Event Highlights: Philosophy of Popular Culture: Skepticism, Care, and Ordinary Life – A Lecture by Sandra Laugier

The Boston University Center for the Study of Europe was honored to host a talk by Sandra Laugier, Professor of Philosophy at Université de Paris 1, Panthéon-Sorbonne and Scientific deputy director at the Institute for Humanities and Social Sciences (INSHS, Institut des sciences humaines et sociales) at the French National Centre for Scientific Research. Her specialties include writing on J.L. Austin, L. Wittgenstein, and multiple facets of American philosophy (Emerson, Thoreau, Quine, and Stanley Cavell) to French readers. An avid writer, she has a column in the publication Libération, focusing on moral philosophy, ethics of care, and popular culture.

In her October 23rd talk, Laugier reflected on popular culture techniques such as film and television and their incredible impact on the shape of their audience—the public. “Research in 1939 reflected on the techniques of mechanically reproducing visually and musically a piece of art,” Laugier begins. “It is true that film, and now television, are the main part of association and articulation of the public.”

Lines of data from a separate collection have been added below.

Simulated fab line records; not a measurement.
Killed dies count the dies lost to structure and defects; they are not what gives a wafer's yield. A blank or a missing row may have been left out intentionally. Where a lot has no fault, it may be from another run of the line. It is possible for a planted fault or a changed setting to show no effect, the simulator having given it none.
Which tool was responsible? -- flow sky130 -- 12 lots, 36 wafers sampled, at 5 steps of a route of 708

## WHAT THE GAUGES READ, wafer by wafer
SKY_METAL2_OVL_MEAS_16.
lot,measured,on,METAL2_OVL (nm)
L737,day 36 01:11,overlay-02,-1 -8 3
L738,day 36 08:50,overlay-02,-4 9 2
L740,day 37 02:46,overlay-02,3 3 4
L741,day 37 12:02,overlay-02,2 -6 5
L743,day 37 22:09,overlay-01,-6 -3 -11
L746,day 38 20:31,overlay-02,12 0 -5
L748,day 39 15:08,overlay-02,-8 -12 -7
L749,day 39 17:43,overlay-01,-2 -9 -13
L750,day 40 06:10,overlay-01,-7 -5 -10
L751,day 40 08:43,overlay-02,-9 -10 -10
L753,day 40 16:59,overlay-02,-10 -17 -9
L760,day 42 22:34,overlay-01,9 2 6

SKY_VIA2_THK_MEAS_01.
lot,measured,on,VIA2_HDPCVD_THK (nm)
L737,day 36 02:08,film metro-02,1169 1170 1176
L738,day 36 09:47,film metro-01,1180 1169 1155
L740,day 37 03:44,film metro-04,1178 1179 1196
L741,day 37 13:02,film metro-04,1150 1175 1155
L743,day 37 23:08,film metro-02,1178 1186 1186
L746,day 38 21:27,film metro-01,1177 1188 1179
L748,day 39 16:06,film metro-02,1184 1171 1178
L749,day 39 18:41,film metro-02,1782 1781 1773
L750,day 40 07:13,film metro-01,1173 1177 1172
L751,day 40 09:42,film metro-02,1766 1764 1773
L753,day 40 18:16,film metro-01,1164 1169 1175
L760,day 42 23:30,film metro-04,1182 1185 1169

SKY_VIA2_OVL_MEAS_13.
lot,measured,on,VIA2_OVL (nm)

While noting the relativity of the idea of “popular culture,” Laugier expresses how staying power in the media uncovers more than just critical acclaim. “There is a cultivation of self that takes space through sharing and conversation [about new media], and this material is integrated into our popular culture. What might even be more important to understand about popular culture and the philosophical remnants of film is not only what the critics have to say about them, but the fact that this film has maintained contact with the public and somehow empowered the individual to connect his own experience.”

Laugier also shares her remarks regarding the difference between film and television, two forms of media that are often, including in academia, lumped together. “There is a huge difference between film and television. TV shows are much more like 19th century novels you used to read, because you have this quality of duration. It’s completely different.” Whether that is the direct cause of the switch to television or merely an effect, Laugier does not say. She does, however, ruminate on the question of the rise of television as a popular medium.

“Maybe [the switch to television] is marked by the change of attitudes of the world. Television series are now seen as spaces where artistic authority can be appropriated by viewers, and viewers can be empowered by constituting their own unique experiences.” Further delving into this notion of the shape of public space, she quotes Robert Warshow. “We are all self-made men culturally, establishing ourselves in terms of the particular choices we make from among the confusing multitude of stimuli that present themselves to us.”

“These TV shows call your attention to ordinary behavior, everyday micro-choices, and also to the characters and their way of expressing themselves and making their claims.” Laugier expresses how in today’s popular culture, the most well-loved and successful characters follow a set of features that make them successful: they are morally guided, well anchored, not archetypes, and available to the imagination of each. This is because they spark moral conversations; they are essentially, reflecting what society deems as right. “What is the object of moral conversations? It’s really the only thing that is comparable to the onus of these things is in the shaping of the public ethics.”

When it comes to the process of creating and consuming these pieces of media, Laugier comments that essentially, every person involved in either the production or consumption plays an equally important role. “It’s democratic in many ways,” Laugier notes. “There exists a kind of collective intelligence that form this kind of community of all these people who are viewing, producing, and directing.”

Laugier concludes with the moral transformation of the audience, citing Buffy the Vampire Slayer as an example. “[Buffy] was really meant to give an education to young women, [Joss Whedon] wanted to show to the teenage audience a young woman that was really a completely ordinary character, but who was really capable of being a very strong woman who can kill vampires. It was a type of inversion of the stereotype of the nice girl next-door, the girl who dies first in the beginning of a horror movie. It was a way to morally transform the audience.”

This is really this kind of education of these shows is something that is permanent in most of the interesting shows that we hear about now, partially because that’s what the public wants to see. They want to be able to connect to their characters, they want to learn something, and they want to be able to feel good about their choices of television.

“Just as with philosophy, in popular culture you always need to bring your language and life into imagination.”